Roadrage car tech tracks if you're dangerous

Cars that can recognize when drivers are angry or irritated, and warn when emotional states might make them dangerous on the road, are in development in France, using dashboard cameras to track facial expressions associated with roadrage. The technology – which could, researchers suggest, be paired with lip reading AIs that could pick up on times when you cuss out the driver who cuts in front of you – initially reacts to expressions of anger or disgust.

The tracking research at the EPFL's Signal Processing 5 Laboratory (LTS5) is being carried out in association with PSA Peugeot Citroën, which provided a car for real-world testing.

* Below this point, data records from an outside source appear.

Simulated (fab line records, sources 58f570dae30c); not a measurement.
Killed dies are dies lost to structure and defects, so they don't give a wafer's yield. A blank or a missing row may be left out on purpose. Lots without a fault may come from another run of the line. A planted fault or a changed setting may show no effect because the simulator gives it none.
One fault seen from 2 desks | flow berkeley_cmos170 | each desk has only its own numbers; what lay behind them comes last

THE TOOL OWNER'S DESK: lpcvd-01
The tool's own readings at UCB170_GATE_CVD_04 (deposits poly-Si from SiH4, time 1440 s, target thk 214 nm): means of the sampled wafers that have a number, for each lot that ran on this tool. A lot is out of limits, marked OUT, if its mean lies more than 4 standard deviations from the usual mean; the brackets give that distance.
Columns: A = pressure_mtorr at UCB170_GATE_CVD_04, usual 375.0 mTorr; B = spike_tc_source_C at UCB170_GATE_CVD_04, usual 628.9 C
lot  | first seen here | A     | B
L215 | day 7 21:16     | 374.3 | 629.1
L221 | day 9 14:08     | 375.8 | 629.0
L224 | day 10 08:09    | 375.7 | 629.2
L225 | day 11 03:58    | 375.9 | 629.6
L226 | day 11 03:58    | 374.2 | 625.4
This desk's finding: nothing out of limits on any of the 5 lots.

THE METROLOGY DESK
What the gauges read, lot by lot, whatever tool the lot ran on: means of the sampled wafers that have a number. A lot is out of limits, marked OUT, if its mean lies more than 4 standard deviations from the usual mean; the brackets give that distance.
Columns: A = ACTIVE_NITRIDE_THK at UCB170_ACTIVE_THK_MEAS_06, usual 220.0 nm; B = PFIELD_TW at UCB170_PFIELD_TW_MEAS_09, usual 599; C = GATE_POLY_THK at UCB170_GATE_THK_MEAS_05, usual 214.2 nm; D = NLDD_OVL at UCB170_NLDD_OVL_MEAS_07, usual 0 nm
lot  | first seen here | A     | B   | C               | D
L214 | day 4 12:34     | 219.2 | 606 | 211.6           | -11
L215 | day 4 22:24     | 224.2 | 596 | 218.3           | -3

An infrared camera behind the steering wheel examines the movements of the face, and compares the driver's expression to what the system has been "taught" about anger and disgust expressions. Exactly what would happen next hasn't been defined: the car could perhaps simply warn the driver to take a break or flag up that their emotions might make them a danger, or, in more extreme circumstances, autonomous systems could take over some of the driving responsibilities.

However, it's not perfect quite yet. Part of the problem is in the accuracy of the recognition system, which can be confused if the driver doesn't express their feelings in a way that conforms to what the computer has previously learned.

The French team plans to double up on the cameras used, with two HD video feeds of the driver running through real-time GPU accelerated processing. There'll also be face-detection and support for nighttime use, with IR illumination. Meanwhile, a self-teaching database of expressions that could learn different ways of portraying frustration could also be implemented.

There are also plans to use the cameras for other purposes, such as lip-tracking. That could better educate the safety system, watching out for keywords or expressions demonstrating anger, but also be used to improve speech-recognition and hands-free calls by isolating the driver's speech and cutting out background noise.

It's not the first use of camera-vision based emotion tracking we've seen. Last year, the Fraunhofer Institute demonstrated its own system, designed for use in store windows among other things, which could identify hundreds of different people in frame and estimate their mood, age, and other details.